Banking & its structure in India

You will be joining a commercial bank in near future. You are expected to know about banking in general and specifically the bank you have applied for. We at Way2Bank have planned a series of post on banking in India to make our readers well prepared for any banking interview. These posts will also help for General Awareness section of IBPS CWE.

What is Banking?

Section 5(b) of the Banking Regulation Act defines Banking as, ‘accepting, for the purpose of lending or investment, of deposits of money from the public, repayable on demand or otherwise, and withdrawable, by cheque, draft, order or otherwise.’

This definition points to the three primary activities of a commercial bank which distinguish it from the other financial institutions. These are:

(i)                  maintaining deposit accounts including current accounts,

(ii)                issue and pay cheques, and

(iii)                collect cheques for the bank’s customers.

Quick Question #1

Which of the following institutions are not allowed to take deposits from the public?

1) Public Sector Banks
2) Non-Banking financial companies (NBFCs)
3) Private Sector Banks
4) Cooperative Banks
5) None of these

The answer to the above question is option 2. Non-Banking financial companies are not allowed to accept deposits from public. Only Banks can accept deposits repayable on demand, issue and pay cheques.

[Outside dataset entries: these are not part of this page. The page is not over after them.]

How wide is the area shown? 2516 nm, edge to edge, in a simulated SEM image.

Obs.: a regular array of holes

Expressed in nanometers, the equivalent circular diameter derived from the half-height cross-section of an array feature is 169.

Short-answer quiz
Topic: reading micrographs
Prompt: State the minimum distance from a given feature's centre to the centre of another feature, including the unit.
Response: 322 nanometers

The main functions of a commercial bank can be segregated into three main areas:

(i)      Payment System – A payment refers to the means by which financial transactions are settled. Different payment systems used for settlement of transactions are cheque, drafts, electronic banking (NEFT & RTGS), and Credit & debit cards.

(ii)    Financial Intermediation – The second principal function of a bank is to take different types of deposits from customers and then lend these funds to borrowers, in other words, financial intermediation.

(iii)   Financial Services – Banks also offer wide variety of financial services such as investment banking, insurance-related services, government-related business, foreign exchange businesses, wealth management services

Banking Structure in India

Scheduled banks are banks which are included in the second schedule of RBI Act 1934.

Scheduled banks comprise

1)      scheduled commercial banks and

2)      scheduled co-operative banks.

Scheduled Commercial Banking structure in India

Scheduled Commercial Banks are categorised as follows –

1)      Public Sector Banks: – are those banks in which majority of stake are held by the government. Eg. SBI, PNB, Syndicate Bank, Union Bank of India etc.

2)      Private Sector Banks: – are those banks in which majority of stake are held by private individuals. Eg. ICICI Bank, IDBI Bank, HDFC Bank, AXIS Bank etc.

3)      Foreign Banks: – are the banks with Head office outside the country in which they are located. Eg. Citi Bank, Standard Chartered Bank, Bank of Tokyo Ltd. etc.

4)      Regional Rural Banks:- Regional Rural Banks (RRBs) were established during 1976-1987 with a view to develop the rural economy. Each RRB is owned jointly by the Central Government,concerned State Government and a sponsoring public sector commercial bank.

Scheduled Cooperative Banking in India

A co-operative bank is a financial entity which belongs to its members, who are at the same time the owners and the customers of their bank. Co-operative banks are often created by persons belonging to the same local or professional community or sharing a common interest.

Co-operative banks differ from stockholder banks by their organization, their goals, their values and their governance. Regulated by the Reserve Bank of India, they are governed by the Banking Regulations Act 1949 and banking laws (co-operative societies) act, 1965.